The Blind Man's Garden by Nadeem Aslam Title: The Blind Man’s Garden
Author: Nadeem Aslam
Publisher: Random House India
ISBN: 978-81-8400-109-9
Genre: Literary Fiction
Pages: 416
Source: Publisher
Rating: 5/5

When you read a Nadeem Aslam novel, you mull over it. You take in his words and breathe what he has to say. You are aware of the political undertones in his books. At times, you also may not like what you read. You might also detest some parts. You will yell in happiness when something good happens to one of his characters. You want to keep the book aside and you will not be able to, because that is the power of his books. You will ignore everything else and read on, because Aslam has a story to tell and his characters will talk to you. They will make you believe and sometimes make you cry and live as well.
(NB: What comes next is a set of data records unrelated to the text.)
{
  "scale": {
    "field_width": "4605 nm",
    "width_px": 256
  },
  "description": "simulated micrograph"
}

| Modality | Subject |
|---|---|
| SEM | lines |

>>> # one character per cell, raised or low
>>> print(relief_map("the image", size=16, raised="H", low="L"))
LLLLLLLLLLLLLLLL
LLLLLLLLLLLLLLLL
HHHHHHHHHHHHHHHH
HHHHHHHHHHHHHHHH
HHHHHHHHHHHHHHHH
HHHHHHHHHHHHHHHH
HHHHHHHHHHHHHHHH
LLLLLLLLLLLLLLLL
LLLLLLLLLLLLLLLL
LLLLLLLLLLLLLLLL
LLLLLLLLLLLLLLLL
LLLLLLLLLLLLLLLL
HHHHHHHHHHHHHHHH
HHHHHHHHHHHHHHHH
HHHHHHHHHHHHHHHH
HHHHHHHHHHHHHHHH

“The Blind Man’s Garden” according to me is one of the best books that Aslam has written. I have read all his books and while all his books have the much needed political angle; this one to me is most emotional and heart-wrenching in a lot of places. I interviewed Nadeem Aslam at the Jaipur Literature Festival this year (which will be a different post) and he was so passionate about the book and the way he spoke with me. The book almost came alive through him. All his characters and the situations he put them through almost seemed surreal and believable. For me that is the craft of a great storyteller. “The Blind Man’s Garden” makes you feel and think about humans and what does war do to them. He gets into the heart of his characters and makes them speak for themselves. He makes them tell their stories, their lives spread across the canvas of his landscape, of time unknown and sometimes time is of great essence. This is precisely why I cannot help myself but mark almost every other line on every other page of an Aslam novel.

Jeo and his foster-brother Mikal leave their home in a small Pakistani city not to fight with the Taliban but to help care for the wounded victims. The Western Armies have invaded Afghanistan and the brothers only want to help the wounded, whether Afghani or the Americans. They only want to help and yet they get embroiled deep into the war as its unwilling soldiers. At the same time left behind is Jeo’s wife and her superstitious mother, and their father Rohan, who is slowly but surely turning blind. The war is seen through from all perspectives and that is the crux of the story.

For me everything worked in the book. The writing is sharp and hits in places that you would not expect it to. The past and the present situations merge beautifully throughout the entire narrative. In fact, what I loved the most about the book was the way the structure was built and at the same time the prose seemed very fluid, as though it was waiting to flow through the reader’s mind and heart. The heart of the book is about everything surrounding the war – lost children, grieving parents, hopeful wives and children who are left behind wondering when their fathers will return. Despite all this, what strings the book together is hope, which is unending and everlasting.

There are a lot of sub-elements and plots to the book (which I will not spoil for you) that add to the beauty of this wonderfully written novel. There is beauty and at the same time there is this sharp ache and a prayer that all should go well for the characters that you have come to known while reading the book. As a reader, I found myself hoping that all went well. Such is the power of this magnificent read. It is for sure one of the best I will read this year.

Here are some quotes from the book:

“History is a third parent.”

“The logic is that there are no innocent people in a guilty nation.”

“No,” he said, “but before they lose, they harm the good people. That is what I am afraid of.”